Quantifying the Informativeness of Similarity Measurements
Austin J. Brockmeier, Tingting Mu, Sophia Ananiadou, and John Y. Goulermas
Journal of Machine Learning Research, Vol. 18, No. 18, pp. 1-61, 2017
Choosing the particulars of a data representation is crucial for the successful application of machine learning techniques. In the unsupervised case, there is a lack of measures that can be used to compare different parameter choices that affect the representation. In this paper, we describe an unsupervised measure for quantifying the ‘informativeness’ of correlation matrices formed from the pairwise similarities or relationships among data instances.

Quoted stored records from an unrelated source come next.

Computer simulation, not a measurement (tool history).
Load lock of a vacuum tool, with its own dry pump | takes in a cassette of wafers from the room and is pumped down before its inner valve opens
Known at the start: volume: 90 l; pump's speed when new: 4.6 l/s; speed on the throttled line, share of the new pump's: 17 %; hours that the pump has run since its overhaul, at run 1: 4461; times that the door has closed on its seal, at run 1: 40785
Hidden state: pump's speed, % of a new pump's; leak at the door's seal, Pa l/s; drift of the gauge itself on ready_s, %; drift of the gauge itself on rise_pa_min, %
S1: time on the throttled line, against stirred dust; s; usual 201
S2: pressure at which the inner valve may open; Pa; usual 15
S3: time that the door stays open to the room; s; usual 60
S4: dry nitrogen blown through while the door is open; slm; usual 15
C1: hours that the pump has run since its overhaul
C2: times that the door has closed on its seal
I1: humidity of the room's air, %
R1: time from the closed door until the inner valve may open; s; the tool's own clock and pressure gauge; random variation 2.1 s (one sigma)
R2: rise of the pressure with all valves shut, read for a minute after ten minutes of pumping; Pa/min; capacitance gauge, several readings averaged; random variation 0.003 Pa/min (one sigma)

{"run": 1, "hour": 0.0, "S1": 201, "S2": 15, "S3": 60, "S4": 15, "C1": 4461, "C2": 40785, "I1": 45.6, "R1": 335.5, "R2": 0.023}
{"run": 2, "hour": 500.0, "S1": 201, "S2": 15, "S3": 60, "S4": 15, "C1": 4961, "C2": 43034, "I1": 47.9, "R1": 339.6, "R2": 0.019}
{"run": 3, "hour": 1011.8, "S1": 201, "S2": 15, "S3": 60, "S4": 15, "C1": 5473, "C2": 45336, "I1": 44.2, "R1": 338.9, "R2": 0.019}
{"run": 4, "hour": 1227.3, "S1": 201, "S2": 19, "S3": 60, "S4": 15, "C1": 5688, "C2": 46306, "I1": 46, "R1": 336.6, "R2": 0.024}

The measure quantifies the heterogeneity of the correlations and is defined as the distance between a correlation matrix and the nearest correlation matrix with constant off-diagonal entries. While a homogenous correlation matrix indicates every instance is the same or equally dissimilar, informative correlation matrices are not uniform, some subsets of instances are more similar and themselves are dissimilar to other subsets. A set of distinct clusters is highly informative (Figure 1).
Informativeness can be used as an function to choose between representations or perform parameter selection (Figure 2) or dimensionality reduction. Using it, we designed a convex optimization algorithm for de-noising correlation matrices that clarifies their cluster structure.